Add Language field to Text Properties  SOLVED

Forum for the PDF-XChange Editor - Free and Licensed Versions

Moderators: PDF-XChange Support, Daniel - PDF-XChange, Chris - PDF-XChange, Sean - PDF-XChange, Paul - PDF-XChange, Vasyl - PDF-XChange, Ivan - Tracker Software, Stefan - PDF-XChange

User avatar
Jensen Head
User
Posts: 626
Joined: Mon Sep 13, 2021 8:12 am

Add Language field to Text Properties

Post by Jensen Head »

This is an important element of document accessibility.

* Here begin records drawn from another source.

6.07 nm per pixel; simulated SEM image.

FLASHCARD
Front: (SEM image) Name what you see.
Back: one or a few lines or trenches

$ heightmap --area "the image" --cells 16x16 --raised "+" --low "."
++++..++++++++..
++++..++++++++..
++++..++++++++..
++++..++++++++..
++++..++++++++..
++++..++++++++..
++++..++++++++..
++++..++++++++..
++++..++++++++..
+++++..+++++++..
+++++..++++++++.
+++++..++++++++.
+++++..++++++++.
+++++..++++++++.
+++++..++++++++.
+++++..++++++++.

Ideally, in the case of document recognition using several languages, the OCR engine should itself assign language tags to the created text objects, and in the case of recognizing the entire document, also to the document, depending on the predominant language of the document or the first page with text (I believe this should be discussed separately) .

Currently, the following set of fields are displayed in Text Properties:
§ Style
  • Fill Color
  • Stroke Color
  • Border Width
  • Rendering Mode
  • Font
  • Font Size
§ Font Details
  • Name
  • Embedded
  • Type
  • Encoding
  • Actual Font
  • Actual Font Type
  • Object Number
Thus, it is not possible to set the language of selected text elements.

[ℹ] Related links

1. Accessibility and Usability at Penn State / Language Tagging / PDF (2015) — accessibility.psu.edu/foreignlanguages/langtag/#pdf

2. W3C / Techniques for WCAG 2.0 (Techniques and Failures for Web Content Accessibility Guidelines 2.0) / PDF19: Specifying the language for a passage or phrase with the Lang entry in PDF documents — w3.org/TR/WCAG20-TECHS/PDF19.html

3.
Set the secondary language for the text (…). This is done on each tag that is in the secondary language. Select the tag / Right-click / Properties, and choose the language from the drop-down menu. If the language isn't in the menu, type in the language code listed here at ISO 639-2
community.adobe.com/t5/acrobat-discussions/pdf-accesibles-en-dos-idiomas-se-puede-hacer/m-p/13765225#bodyDisplay_2d908c73d37e97
User avatar
Stefan - PDF-XChange
Site Admin
Posts: 19913
Joined: Mon Jan 12, 2009 8:07 am

Re: Add Language field to Text Properties

Post by Stefan - PDF-XChange »

Hello Jensen Head,

Thanks for your comment! I will ask our devs working on accessibility to take a look at this post and your suggestions. I can not at this point make any promises as to if or when such a feature might be available in our products.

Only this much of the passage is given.